A rare collection of unpublished, scorched notes by Isaac Newton, the English physicist and mathematician famous for his laws of physics, which reveal the level of his obsession with the inherent secrets of the Egyptian pyramids, were sold at an auction on 8 December for £378,000, (around $500,000).
The papers, which are believed to date to the 1680s when the scientist was in his forties, were almost destroyed by Newton’s dog Diamond, who, according to lore, jumped on a table and knocked over a candle, setting them on fire.
The singed manuscripts shed light on Newton’s fascination for alchemy, as they show him puzzling over the external dimensions of the Great Pyramid of Egypt, length of its tunnels, height of its chambers and size of its bricks.
The mathematician, credited with laying the foundations of Newtonian physics and establishing the law of gravity, studied the pyramids during the late 17th century while at his birthplace, Woolsthorpe Manor in Lincolnshire.

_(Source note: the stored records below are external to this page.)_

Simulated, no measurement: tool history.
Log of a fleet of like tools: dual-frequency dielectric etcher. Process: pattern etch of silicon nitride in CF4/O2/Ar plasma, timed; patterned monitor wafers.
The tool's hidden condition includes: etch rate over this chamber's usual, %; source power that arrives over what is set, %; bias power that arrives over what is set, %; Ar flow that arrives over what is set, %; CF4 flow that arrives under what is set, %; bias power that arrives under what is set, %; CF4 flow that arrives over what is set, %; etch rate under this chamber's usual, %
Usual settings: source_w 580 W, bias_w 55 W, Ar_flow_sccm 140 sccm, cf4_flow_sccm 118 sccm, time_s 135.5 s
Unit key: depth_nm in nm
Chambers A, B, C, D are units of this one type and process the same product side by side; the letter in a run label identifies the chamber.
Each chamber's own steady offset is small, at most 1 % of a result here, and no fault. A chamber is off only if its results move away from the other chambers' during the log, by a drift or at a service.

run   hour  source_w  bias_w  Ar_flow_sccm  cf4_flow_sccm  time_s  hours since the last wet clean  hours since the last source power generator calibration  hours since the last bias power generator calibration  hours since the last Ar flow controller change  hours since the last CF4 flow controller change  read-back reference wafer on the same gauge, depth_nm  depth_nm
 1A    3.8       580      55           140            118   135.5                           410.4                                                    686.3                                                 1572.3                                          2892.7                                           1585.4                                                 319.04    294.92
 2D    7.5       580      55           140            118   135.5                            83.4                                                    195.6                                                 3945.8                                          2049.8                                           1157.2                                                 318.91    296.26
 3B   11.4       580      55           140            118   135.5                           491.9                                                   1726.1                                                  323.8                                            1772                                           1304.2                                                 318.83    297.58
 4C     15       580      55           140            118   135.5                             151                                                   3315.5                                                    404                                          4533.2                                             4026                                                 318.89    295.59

Like some other European scholars of his time, Newton believed that the ancient Egyptians possessed a knowledge, since lost, that could unlock historic secrets such as Biblical coding and the precise timing of the apocalypse.
“The searching out of ancient occult secrets was a central trope of alchemy, a subject which Newton studied deeply,” said Sotheby’s in the auction listing.
Newton believed that the cubit, a unit of measurement used by the Great Pyramid’s builders, could enable him to figure out the exact dimensions of other ancient structures, such as the Temple of Solomon, which he thought could hold the key to understanding the biblical apocalypse.
He also hoped to validate his own theory of gravity, believing that ancient Greeks had successfully measured Earth’s circumference using a unit called the stade, which he believed was borrowed from the Egyptians.
“Newton believed it likely that the ancients had been able to measure the Earth using techniques lost to modern man. The figures given by Eratosthenes (the third-century BC mathematician who calculated Earth's circumference remarkably accurately) did not fit Newton’s propositions for gravitational attraction, so he turned to the earlier figure given by Thales and Anaximander in the 6th century BCE, which was that the Earth’s circumference was 400,000 ‘stades’,” said the auction house, adding:
“Assuming that the Greeks took their measures from the Egyptians, it should therefore be possible to quantify the stade from the cubit, and the Earth from the stade. Newton abandoned this line of argument before the publication of the Principia, but it is likely that when making these notes he hoped that the pyramid would give him the measure of the Earth and prove gravitational theory.”
Newton never published anything pertaining to his occult studies while he was alive.
“It is not surprising that he did not publish on alchemy, since secrecy was a widely held tenet of alchemical research, and Newton’s theological beliefs, if made public, would have cost him (at least) his career,” said Sotheby’s.
The papers sold at the auction are said to have been discovered in the 1880s, about 200 years after Isaac Newton is thought to have written them.